Flowtastical said...

Doc,

With the volatility created by black box programs intra day traders are often the casualty of a algorithm that swipes up or down 20 cents(last available information).

If at that time you are out of the money 20 cents with an stop loss of 10 cents, what advice can you give us to make a logical decision rather than eliminate our position?

bustem said...

Yeah, this is good stuff. There are a ton of these cognitive biases that we humans exhibit time and time again. Some of the studies that have been done are really interesting stuff. And the biases explain so much, especially in the market and with bubbles.

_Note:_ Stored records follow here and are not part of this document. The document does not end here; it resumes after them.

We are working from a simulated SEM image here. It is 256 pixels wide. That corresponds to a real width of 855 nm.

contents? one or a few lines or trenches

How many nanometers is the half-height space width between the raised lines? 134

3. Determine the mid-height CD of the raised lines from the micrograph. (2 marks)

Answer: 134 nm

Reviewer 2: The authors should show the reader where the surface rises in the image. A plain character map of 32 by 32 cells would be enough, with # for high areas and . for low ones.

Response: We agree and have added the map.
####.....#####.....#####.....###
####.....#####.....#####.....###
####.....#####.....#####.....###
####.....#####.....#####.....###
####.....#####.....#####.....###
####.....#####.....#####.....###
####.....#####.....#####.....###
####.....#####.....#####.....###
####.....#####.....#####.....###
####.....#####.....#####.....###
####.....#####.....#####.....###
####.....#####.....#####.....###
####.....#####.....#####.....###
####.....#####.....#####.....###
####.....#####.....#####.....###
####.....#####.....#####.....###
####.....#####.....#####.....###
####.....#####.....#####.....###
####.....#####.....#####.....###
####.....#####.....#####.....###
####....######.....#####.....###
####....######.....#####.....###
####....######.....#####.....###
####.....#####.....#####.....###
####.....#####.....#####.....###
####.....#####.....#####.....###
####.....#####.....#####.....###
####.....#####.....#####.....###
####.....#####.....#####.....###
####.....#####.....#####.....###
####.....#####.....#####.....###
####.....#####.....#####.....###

I've always had trouble understanding why we do these things. It's evolution stuff--survival of the fittest--turns our brain will think how we want it to think in order to produce the behavior we want. However, most times this results in failure, like the recent financial crisis, and not survival. I did read a different explanation once, something a little different that said human evolution requires some major risks, even ones that are irrational.

bustem said...

Those recommendations to overcome cognitive biases are really good. Surprisingly, it's actually quite difficult to overcome these biases, even if you know about them. What works best though are methods like the other discusses--you almost have to trick your mind again, or at least force it to think about things in a certain way to overcome these biases. What does not work is merely telling yourself you are no longer going to do them.

Even then it is still hard to do. I find that there are few people that can truly do it. Warren Buffet may be the best in the world at it I think. His investing philosophy sounds so simple, and whenever I hear him talk, I get all excited every time and tell myself I'm going to go follow it. But each time I never get past Buffet's rule #1: never buy a stock unless you plan to own it for at least ten years.